Difference in daily diets of north and south Indians

A story of two plates and palates

Cuisine

Lifestyle

June 8, 2018

/ By / New Delhi



Not just cultures, traditions, and languages, but the eating and drinking habits also vary in different parts of India. While daily diets do not differ so much in the same region, the variations are stark between north and south.

chole_bhature

Chole bhature

On a typical lazy Sunday, in a quintessential north Indian home, one will likely find plates of chole bhature (spiced chickpeas and fried bread) being ordered for breakfast. Paranthans (stuffed breads) could also be a choice. A nice cup of chai (tea) simmered with spices or even a chilled lassi (buttermilk- either sweet or salty) would go along.

This kind of meal is loaded with energy, not to forget carbohydrates, and is enough to send one into a sweet, mid-day slumber.

bajji

Raw banana bajji

Thousands of kilometres down in south India, the fried or stuffed breads are not what everybody binges on; instead people like to eat raw banana bajji (local name for fritters) that they enjoy alongside a cup of coffee.

Breakfast consumption is not what makes for the most prominent distinction between north and south Indian cuisines. It’s the use of flour and rice.

 

idly_wada

Traditionally south Indian meals are served on banana leaves

“We take lots of rice in the form of dosa (Indian stuffed and savoury crepe), idli (savoury rice cake), idiyappam (rice flour pressed into noodle form and then steamed),  appam (type of pancake made with fermented rice batter and coconut milk),” says Nandhini Baskaran, a baker from Tamil Nadu. “Puligore (tamarind rice), coconut rice, bisi bele bath (lentils and rice dish), parotta (layered flatbread made with white flour), puttu (rice portioned in cylindrical form), dry fish curry are other popular dishes,” she says.
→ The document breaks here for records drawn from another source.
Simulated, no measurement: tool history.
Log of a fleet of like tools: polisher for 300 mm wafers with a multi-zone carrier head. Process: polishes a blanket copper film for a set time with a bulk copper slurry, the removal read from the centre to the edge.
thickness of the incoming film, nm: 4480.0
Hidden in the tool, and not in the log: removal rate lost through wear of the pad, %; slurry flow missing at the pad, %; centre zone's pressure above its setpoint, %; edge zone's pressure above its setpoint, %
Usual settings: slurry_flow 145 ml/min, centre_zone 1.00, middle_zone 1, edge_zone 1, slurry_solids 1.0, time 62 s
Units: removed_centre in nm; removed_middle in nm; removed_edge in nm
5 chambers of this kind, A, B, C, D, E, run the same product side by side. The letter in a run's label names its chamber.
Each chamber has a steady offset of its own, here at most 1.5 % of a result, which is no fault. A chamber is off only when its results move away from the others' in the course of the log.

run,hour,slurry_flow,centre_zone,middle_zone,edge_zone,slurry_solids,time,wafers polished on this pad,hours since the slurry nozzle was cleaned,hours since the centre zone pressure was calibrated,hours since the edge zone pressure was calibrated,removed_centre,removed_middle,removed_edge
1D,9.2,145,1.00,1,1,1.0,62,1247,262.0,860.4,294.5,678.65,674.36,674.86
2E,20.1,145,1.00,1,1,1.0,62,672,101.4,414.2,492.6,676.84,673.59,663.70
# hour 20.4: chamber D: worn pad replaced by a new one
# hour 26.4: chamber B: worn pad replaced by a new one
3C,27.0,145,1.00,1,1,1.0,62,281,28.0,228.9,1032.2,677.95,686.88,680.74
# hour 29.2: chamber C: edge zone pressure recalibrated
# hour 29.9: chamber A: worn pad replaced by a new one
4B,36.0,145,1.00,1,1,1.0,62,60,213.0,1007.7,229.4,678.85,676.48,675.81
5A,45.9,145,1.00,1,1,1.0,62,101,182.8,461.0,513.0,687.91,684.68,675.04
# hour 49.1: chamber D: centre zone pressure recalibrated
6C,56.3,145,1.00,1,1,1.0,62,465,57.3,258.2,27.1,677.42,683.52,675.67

In north India, people love their wheat breads, which are eaten as a staple and almost with all major meals of the day. Roti and parantha (similar to parotta but made from wheat) are common types. Lentils and preparations of vegetables are also heartily enjoyed.

“Wheat or all purpose flour is something that completes the north Indian plate while a south Indian plate is about rava that is rice and thus more digestion friendly also,” says Pallavi Goel, an event management professional looking over marketing and catering in New Delhi.

Another factor that differentiates the two cuisines is the use of oil and the type of it. “We prepare most our meals in coconut oil or refined oil. Ghee is rarely used,” says Baskaran. Ghee or clarified butter is sincerely used in preparation of north Indian cuisine. Food in north India is also more oily or buttery as compared to down south and use of butter, both white and yellow that is usually churned fresh at home, is common.

A notable feature about north Indian cuisine is that, it is rather spicy. Although the intensity may vary from home to home, traditionally prepared food demands a dose of grounded spices like garam masala (mixture of hot spices), besides others.

In south Indian cuisine, “We use curry leaves and dried red chilli commonly, in all our dishes perhaps, something amiss in the north,” notices Baskaran from her brief stay in New Delhi. “We use a lot of coconut too in every recipe,  something that gives a delicate flavour to the dishes,” she says.

While curry leaves and dried chilli can be found in both dry and curry dishes, drumsticks, a popular ingredient down south is added to dishes like sambhar (a light consistency lentil preparation). Sambhar is in fact one of the most popular dishes from south India, which is ardently consumed in the north as well, enjoyed alongside idli and dosa.

The drinks menu

filter-coffee

Filter coffee is served in glass of steel and bowl

While tea and coffee is readily available in both sides of the country, south Indians prefer filter coffee over any other hot beverage. Prepared using coffee, most likely from estates in south India, the milk based coffee is enjoyed for its thick froth, which is achieved by pouring it from one glass to another by hand as against using a machine. North Indians are also fond of this style, but enjoy their tea a tad bit more. Karupatti coffee or jaggery coffee, however remains confined to south India, mostly because of the palm trees that grow there and from which the karupatti or jaggery is extracted.

As for cooler drinks, while north Indians enjoy lassi, south Indians love coconut water. “Jigarthanda (literally cool heart, comprises of china grass, sarsaparilla syrup, chilled milk, cream and lots of sugar), nannari sarbath (syrup based drink), pathaneer (water from palm trees), paruthi paal (cotton seed milk), seem paal (the very first milk of cow after giving birth) ,” are other popular drinks, Baskaran tells us. Unlike coconut water, these are not commonly known or consumed in north.

North Indians also have their versions of sarbath or sharbath, which are syrups made from flowers, almonds, lemongrass etc., mixed in water or milk and they make for popular summer drinks.